Bucket drumming is a whole bunch of fun! Here are a couple of links so you can see Stormi's Giant Ass Drum Corps:
http://vids.myspace.com/index.cfm?fuseaction=vids.individual&VideoID=39004557
http://vids.myspace.com/index.cfm?fuseaction=vids.channel&vanity=giantassdrumcorp
And now, for the story:
This morning is cloudy, and our dogs are restless. No matter where I put my dog Rudy, she yips every minute or so, looking up and waiting for something I'm not smart enough to figure out.
Some of the music campers have lunch on the patio, as usual, and as we eat and chat, the thunder begins to creep up. A low growl to the south, faint as a baby's snore. Darkening clouds bloat into stony pillars, and, like an old man recently moved from wheelchair to bed, the thunder grumbles on and on.
After lunch, bucket drumming is scheduled. Using 5-gallon plastic buckets we strap on, and drum sticks with rubber bands wrapped around the ends as beaters, we boom, boom, boom on the bucket head, tap, tap on the edge, whap whap, whap on the sides, boom boom boom, tap tap, whap whap whap, in unison. And then it gets more complicated, as the group splits up and drums different patterns, that blend and weave in and out of the rhythm, all to Stoni's calls and her big grin.
Our drumming seems to draw the thunder. We're standing under a copse of lodgepole pines, the air pressure deepening like a late-night conversation. The lake becomes freckled with widely-spread drops of rain.

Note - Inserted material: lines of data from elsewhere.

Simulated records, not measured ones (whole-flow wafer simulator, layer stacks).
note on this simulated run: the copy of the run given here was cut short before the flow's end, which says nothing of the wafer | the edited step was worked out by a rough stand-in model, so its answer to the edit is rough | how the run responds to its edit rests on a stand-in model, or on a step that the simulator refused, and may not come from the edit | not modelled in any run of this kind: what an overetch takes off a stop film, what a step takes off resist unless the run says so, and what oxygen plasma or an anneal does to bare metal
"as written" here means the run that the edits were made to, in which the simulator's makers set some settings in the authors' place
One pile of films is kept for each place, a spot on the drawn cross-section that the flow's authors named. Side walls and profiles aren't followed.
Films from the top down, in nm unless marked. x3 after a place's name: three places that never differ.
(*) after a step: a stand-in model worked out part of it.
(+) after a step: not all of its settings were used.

Boom boom, and we echo boom boom boom. A cool breeze asks if we're ready for what is coming, and the lightning approaches like a brand new sewing machine needle, there and there, and now here enough that I wonder if we're standing under the tallest trees.
A downpour of rain and hail, lightning and thunder puddles all around us, and pine needles cornrow across the lawn and down to the lake. The lake looks like a stubby beard just growing out, and the thunder rolls ponderous and liquid as the rain.
Later, at bedtime, storms come through again. It bounces off the hills all around, teasing, daring us to track it. The booming is nearly constant, punctuated by the sharp, tinny sound of individual raindrops, rumble, tink tink, rumble, tink tink tink, all around, like we're in the middle of a big pot, the mellow sound of a wooden spoon striking the sides, little bubbles breaking all around.
This goes on so long that at last Rudy sleeps, head up, ears still pointed, but sleeping still, unhearing, her eyes half open.
It reminds me of a time, 11 years old, camping with my parents and their friends on the Missouri River, in my dad's 19' Bell Buoy cabin cruiser. Our day had been spent seining for minnows and fishing, the women sunbathing and chatting, small children splashing and running in the hot sand and the cool silty-green water.
Suddenly, or so it seemed to me, it was nearly dark and we were boating downstream, spot light shining ahead, poking for submerged logs in that wild and untamed river that changed with every big rain and with every spring flood.
I could sense my parents' anxiety, see the spotlight reflecting off the pilings stacked vertically like the walls of army forts, keeping the river from its meandering ways. I could see the whirlpools and eddies, dimpling the greasy water ahead. The night was pitch, needled with our spotlight, seven miles to go.
I laid down on the floor of the boat, on the chilly, damp fiberglass, aft of the cabin. The 70 HP Merc outboard's vibrations thrummed through my body. As our boat hit a submerged log, and the log rumbled the length of the boat with a sound like boxcars crashing, the motor flipped right out of the water, propeller keening away into the air, and I fell soundly asleep.